New Navy, Old Tar
By Mass Communication Specialist 3rd
Class Cole Keller, USS Dwight D. Eisenhower (CVN 69) Public Affairs.
Mediterranean Sea — (NNS)
— July 2, 2016 — For nearly three centuries of its existence, the U.S. Navy has
kept tradition at the core of its daily operations. The knowledge and know-how
of sea farers has been passed down from generation to generation, ensuring that
the greatest naval force stays true to its roots.
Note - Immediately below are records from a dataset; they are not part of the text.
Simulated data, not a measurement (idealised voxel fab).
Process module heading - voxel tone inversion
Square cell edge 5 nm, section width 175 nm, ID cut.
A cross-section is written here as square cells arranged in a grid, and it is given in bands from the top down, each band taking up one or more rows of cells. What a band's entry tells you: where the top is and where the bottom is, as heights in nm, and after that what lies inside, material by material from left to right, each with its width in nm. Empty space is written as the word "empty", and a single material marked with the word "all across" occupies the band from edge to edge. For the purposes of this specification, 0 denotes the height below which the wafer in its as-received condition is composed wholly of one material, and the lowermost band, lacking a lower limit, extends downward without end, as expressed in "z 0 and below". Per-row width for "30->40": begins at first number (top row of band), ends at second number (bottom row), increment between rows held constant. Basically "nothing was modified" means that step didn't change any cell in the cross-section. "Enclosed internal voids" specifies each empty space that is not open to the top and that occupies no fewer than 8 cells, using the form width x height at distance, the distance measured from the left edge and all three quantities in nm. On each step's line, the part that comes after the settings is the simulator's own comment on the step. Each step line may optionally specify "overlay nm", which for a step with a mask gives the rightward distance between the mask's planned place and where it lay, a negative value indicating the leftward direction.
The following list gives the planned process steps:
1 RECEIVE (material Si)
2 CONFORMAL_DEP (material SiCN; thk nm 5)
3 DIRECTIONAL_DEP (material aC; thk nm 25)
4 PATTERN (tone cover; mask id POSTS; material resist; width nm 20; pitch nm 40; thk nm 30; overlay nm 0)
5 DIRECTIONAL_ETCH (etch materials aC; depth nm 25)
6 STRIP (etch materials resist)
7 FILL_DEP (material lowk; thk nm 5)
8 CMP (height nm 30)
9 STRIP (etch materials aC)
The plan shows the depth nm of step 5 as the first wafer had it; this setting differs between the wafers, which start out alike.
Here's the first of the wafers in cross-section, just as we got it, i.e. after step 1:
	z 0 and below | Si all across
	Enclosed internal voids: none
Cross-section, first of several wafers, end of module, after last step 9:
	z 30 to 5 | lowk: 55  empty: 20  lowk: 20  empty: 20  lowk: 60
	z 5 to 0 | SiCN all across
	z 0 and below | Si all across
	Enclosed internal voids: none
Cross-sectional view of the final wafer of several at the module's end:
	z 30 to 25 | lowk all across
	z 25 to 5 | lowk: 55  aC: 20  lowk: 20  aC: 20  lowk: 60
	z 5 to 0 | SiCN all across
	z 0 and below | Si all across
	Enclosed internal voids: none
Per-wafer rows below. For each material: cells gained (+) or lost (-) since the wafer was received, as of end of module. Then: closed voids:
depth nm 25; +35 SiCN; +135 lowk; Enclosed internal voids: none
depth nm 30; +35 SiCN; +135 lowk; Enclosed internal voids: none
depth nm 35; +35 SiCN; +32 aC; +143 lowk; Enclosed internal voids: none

USS Dwight D. Eisenhower (CVN 69) (Ike) recently gained a
wealth of this knowledge when Senior Chief Gunner's Mate Robert Hyatt, the "Old
Tar," stepped on board.
"Tar" is traditionally used as slang for a Sailor. Some say
that the word is short for tarpaulins that Sailors used to keep things dry;
others say it's for the tar they used to grease their long hair before battle.
While many disagree on where the term came from, it is widely known that an Old
Tar is an experienced mariner.
In today's Navy the term is given to the Sailor who has held
the Enlisted Surface Warfare Specialist (ESWS) qualification for the longest.
"The original process was much different from today, it took
me a year to earn ESWS," Hyatt said. "I stood every watch on the ship, from
lighting off boilers to driving the ship. When you stood in front of the
commanding officer for your final board, you had to have a detailed knowledge of
every component on the ship."
In 1979, when ESWS was originally introduced, it was a
qualification that set Sailors apart. It was required to be an E-5 to even begin
the program and it was not incorporated in the normal work day.
"There were no group trainings, no one held your hand," Hyatt
said. "When working hours ended and you were dog tired, that's when you studied.
It was something you really had to go out of your way to strive for."
The original purpose of ESWS was to create a group of Sailors
aboard the ship who were specialists in every department outside their
designated field. It's the same reason every Sailor is required to be qualified
in damage control, in the case of an emergency a Sailor qualified for ESWS could
fill in for any position on the ship. They even had an entirely separate duty
section so that in a dire situation, there would be enough specialists aboard to
pull out of port and take the ship to sea.
When Hyatt received his pin he was one of only 15 Sailors
qualified out of a crew of 175. With nearly 30 years of service to his country,
Hyatt has been all around the world and accomplished a great deal. He was aboard
guided-missile frigate USS Stark (FFG 31) when it was hit by an Iraqi missile.
He was deployed to Iraq where he came face-to-face with war and was lucky to
come home alive. Out of all of his achievements, he stated that receiving ESWS
was one of the proudest moments of his career.
"I'll be honest with you, todays ESWS is not the same program
that I went through in 1988," Hyatt said. "When I went through the process, it
was about making a small group of Sailors specialists in every field. Nowadays
the focus is on giving every Sailor aboard a general knowledge on the ship they
live and work on."
Hyatt explained changing the standard of the qualification
was a double edged sword. In pushing to qualify more Sailors, it lost a bit of
the depth of knowledge. However, it's not feasible for 5,000 Sailors to stand
every single watch onboard an aircraft carrier. The most important aspect for
Hyatt was that the pride behind earning the right to wear ESWS remained.
As the Navy progresses into the future and Sailors rely more
on technology and less on the human factor, heritage and traditions are
beginning to dissipate. Hyatt explained, unless an effort is made to keep them
alive, they could disappear and the Navy could lose a lot of the customs that
have been practiced for hundreds of years.
"To this very day, I still have my original ESWS pin," Hyatt
Said. "It's a source of pride for me. I believe it's our duty to keep these
traditions alive because we owe it to the men and women who made this the great
Navy it is today."
To Hyatt, the pride in being named Old Tar doesn't come from
the glory he receives, but the ability he has to impart on younger Sailors the
wisdom he has worked for so long to achieve.
"I'm getting old," Hyatt said. "I've done a lot in my time,
but my main goal before I get out is to bring back the enthusiasm for ESWS. A
respect for naval traditions needs to stay with us because it's what connects us
with the past and us apart from any other Navy in the world."